Virginia substantive law applies to the contractual claims here because, as Plaintiffs claim, the Cardholder Agreements contain a clause selecting Virginia law. Dkt. 86 at 10 n.4. Defendants do not contest that assertion. The SAC includes a hyperlink to the Cardholder Agreements, SAC at 29 n. 13, which the Court may consider as a document incorporated into the complaint by reference. Lokhova v. Halper, 441 F.Supp.3d 238,252 (E.D. Va. 2020), aff'd, 995 F.3d 134 (4th Cir. 2021). The Cardholder Agreement states that the Agreement is governed by applicable federal and Virginia law. Credit Card Agreement for Consumer Cards in Capital One, N.A., https://ecm.capitalone.com/WCM/card/credit-card-agreement-for-consumer-cards-in-capital-one-bank-usa-na.pdf (last visited Mar. 4, 2024), at 7 [hereinafter “Cardholder Agreements”]. The Court will therefore apply Virginia law as required under diversity jurisdiction. ITCO Corp. v. Michelin Tire Corp., 722 F.2d 42, 49 n.l 1 (4th Cir. 1983) (“Federal courts, when exercising their diversity ... jurisdiction over state law claims, must of course, apply the choice of law rules applicable in the forum state.”), aff'd mem. on reh'g, 742 F.2d 170 (4th Cir. 1984); Hengle v. Treppa, 19 F.4th 324, 349 (4th Cir. 2021) (“Under Virginia law, parties to a contract are free to specify the law that governs their agreement.”).

“When the terms of a contract are ‘clear and unambiguous,' courts are required to construe those terms ‘according to their plain meaning.'” Dress v. Cap. One Bank (USA), N.A., 2019 WL 3451304, at *4 (E.D. Va. July 30, 2019) (quoting Golding v. Floyd, 539 S.Ed.2d 735, 736 (Va. 2001)), aff'd, 849 Fed.Appx. 55 (4th Cir. 2021). A contract must be sufficiently definite to obligate a party to another, such that a court can “give the contract an exact meaning[.]” Dodge v. Trs. Of Randolph-Macon Woman's Coll., 661 S.E.2d 801, 802 (Va. 2008) (explaining that “[t]he terms must be clear, definite, and explicit”). At this stage, Plaintiffs must at least identify a contractual provision that has been allegedly breached. Id.
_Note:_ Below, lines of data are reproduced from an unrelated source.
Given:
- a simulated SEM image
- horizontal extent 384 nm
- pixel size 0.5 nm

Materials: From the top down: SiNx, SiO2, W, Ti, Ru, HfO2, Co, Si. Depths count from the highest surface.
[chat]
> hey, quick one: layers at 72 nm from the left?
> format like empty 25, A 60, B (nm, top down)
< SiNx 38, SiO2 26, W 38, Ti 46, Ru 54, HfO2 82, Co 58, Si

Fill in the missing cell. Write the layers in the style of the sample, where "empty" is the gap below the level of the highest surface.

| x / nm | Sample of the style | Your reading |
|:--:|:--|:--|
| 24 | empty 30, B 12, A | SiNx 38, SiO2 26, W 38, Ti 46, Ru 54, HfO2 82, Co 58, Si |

Plaintiffs argue that a contractual provision in the Cardholder Agreements, which states that the Processors will “use [their] own currency conversion procedures[,]” required Defendants to impose either (1) a wholesale FX market rate or (2) a government-mandated rate. SAC ¶¶ 116- 17. Construing the terms according to their plain meaning, the language does not identify Defendants' specific promise concerning the rates that will ultimately be charged to their cardholders. Moreover, the language fails to identify the specific procedures or rules that the Processors will use to set rates. In Guerrero, for example, the court found that the defendant had agreed to a contractual duty to its cardholders because the parties' agreements explicitly promised that Visa or Mastercard would apply either a wholesale market rate or a government-mandated rate. Guerrero, 2023 WL 2712484, at *4 (quoting the agreements, which specified that “the currency conversion rate to be used is either (1) a wholesale market rate or (2) a government-mandated rate”). Here, Plaintiffs cannot point to contractual language that is similarly clear and unambiguous as to the rates that Defendants will charge their cardholders. The Court is not persuaded that Plaintiffs have sufficiently alleged a contractual duty that Defendants have failed to perform. Therefore, because Plaintiffs cannot identify the existence of Defendants' duty, Plaintiffs cannot plausibly allege a breach.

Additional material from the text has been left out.